Over three weeks have passed since Sylvester Stallone’s The Expendables hit our screens and slightly longer still since Joe Carnahan’s revamp of The A-Team romped through cinemas up and down the country. Two films that provide further clear evidence as to the cinema’s growing penchant for the ‘throwback’ movie. The Expendables and The A-Team are action films released in the summer of 2010, yet very much belonging to another decade. Contemporary cinema is increasingly willing to revisit movies and television shows that cash-in on cult following and cheap gimmicks, without infringing upon those films considered as classic cinema. The groundbreaking success of ‘New Hollywood’ in the late 1960’s and 1970’s meant any cinema and television that immediately followed was always likely to suffer in comparison. Certainly the late 70’s and the 1980’s aren’t renowned for their great cinematic contribution in the same manner, yet even they still produced classics such as: E.T.: The Extra-Terrestrial (1982), Richard Attenborough’s Gandhi (1982), Stand By Me (1986) and Platoon (1986). Why then does contemporary cinema insist upon trawling these decades for dated, often awful, film and television to inflict upon contemporary audiences?

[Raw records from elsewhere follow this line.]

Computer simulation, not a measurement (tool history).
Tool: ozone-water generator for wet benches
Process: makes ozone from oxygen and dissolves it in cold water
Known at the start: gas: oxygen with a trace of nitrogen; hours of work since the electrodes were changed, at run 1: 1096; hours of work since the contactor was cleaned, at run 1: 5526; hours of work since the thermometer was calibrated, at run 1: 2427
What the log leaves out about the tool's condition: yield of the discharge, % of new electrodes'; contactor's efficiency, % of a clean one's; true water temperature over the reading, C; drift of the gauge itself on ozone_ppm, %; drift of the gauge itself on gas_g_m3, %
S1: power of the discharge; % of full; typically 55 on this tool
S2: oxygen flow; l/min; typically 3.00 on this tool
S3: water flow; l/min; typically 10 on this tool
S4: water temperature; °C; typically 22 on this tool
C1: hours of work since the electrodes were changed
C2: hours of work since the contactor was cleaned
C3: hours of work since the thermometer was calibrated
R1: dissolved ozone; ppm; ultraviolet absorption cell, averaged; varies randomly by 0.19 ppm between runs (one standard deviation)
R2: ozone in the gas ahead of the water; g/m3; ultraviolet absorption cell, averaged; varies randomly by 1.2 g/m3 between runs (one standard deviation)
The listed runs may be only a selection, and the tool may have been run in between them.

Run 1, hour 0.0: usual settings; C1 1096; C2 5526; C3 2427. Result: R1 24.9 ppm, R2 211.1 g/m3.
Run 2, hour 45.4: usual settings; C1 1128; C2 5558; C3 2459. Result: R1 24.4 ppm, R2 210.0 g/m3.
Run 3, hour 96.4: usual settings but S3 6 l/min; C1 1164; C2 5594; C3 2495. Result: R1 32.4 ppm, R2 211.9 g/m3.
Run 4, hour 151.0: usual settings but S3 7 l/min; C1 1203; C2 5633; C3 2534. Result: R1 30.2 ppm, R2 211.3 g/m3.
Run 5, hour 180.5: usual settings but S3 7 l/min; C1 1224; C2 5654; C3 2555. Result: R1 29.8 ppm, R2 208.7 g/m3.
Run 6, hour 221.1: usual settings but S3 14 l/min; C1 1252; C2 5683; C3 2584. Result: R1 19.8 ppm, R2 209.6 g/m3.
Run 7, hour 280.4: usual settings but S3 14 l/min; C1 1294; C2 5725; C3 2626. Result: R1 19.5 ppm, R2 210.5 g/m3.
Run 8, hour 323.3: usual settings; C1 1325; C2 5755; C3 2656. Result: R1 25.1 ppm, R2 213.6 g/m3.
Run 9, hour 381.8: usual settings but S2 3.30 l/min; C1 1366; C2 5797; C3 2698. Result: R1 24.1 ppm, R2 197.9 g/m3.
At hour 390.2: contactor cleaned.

Cinematic representations of the 1970’s and 1980’s shows Starsky & Hutch (2004) and The A-Team are far safer than attempting a remake of a classic New Hollywood picture. Revisiting what in reality were crude television shows cashes-in on cult following, as a wave of ageing fans are allowed to revel in garish depictions of their past. Heavily stylised shows such as these are canonised as true emblems of 70’s and 80’s life and as such remakes provide guaranteed viewers and guaranteed revenue.
"Indulging an ageing audience or stars, as in The Expendables, becomes tiresome and is done so at the expense of fresh, innovative cinema"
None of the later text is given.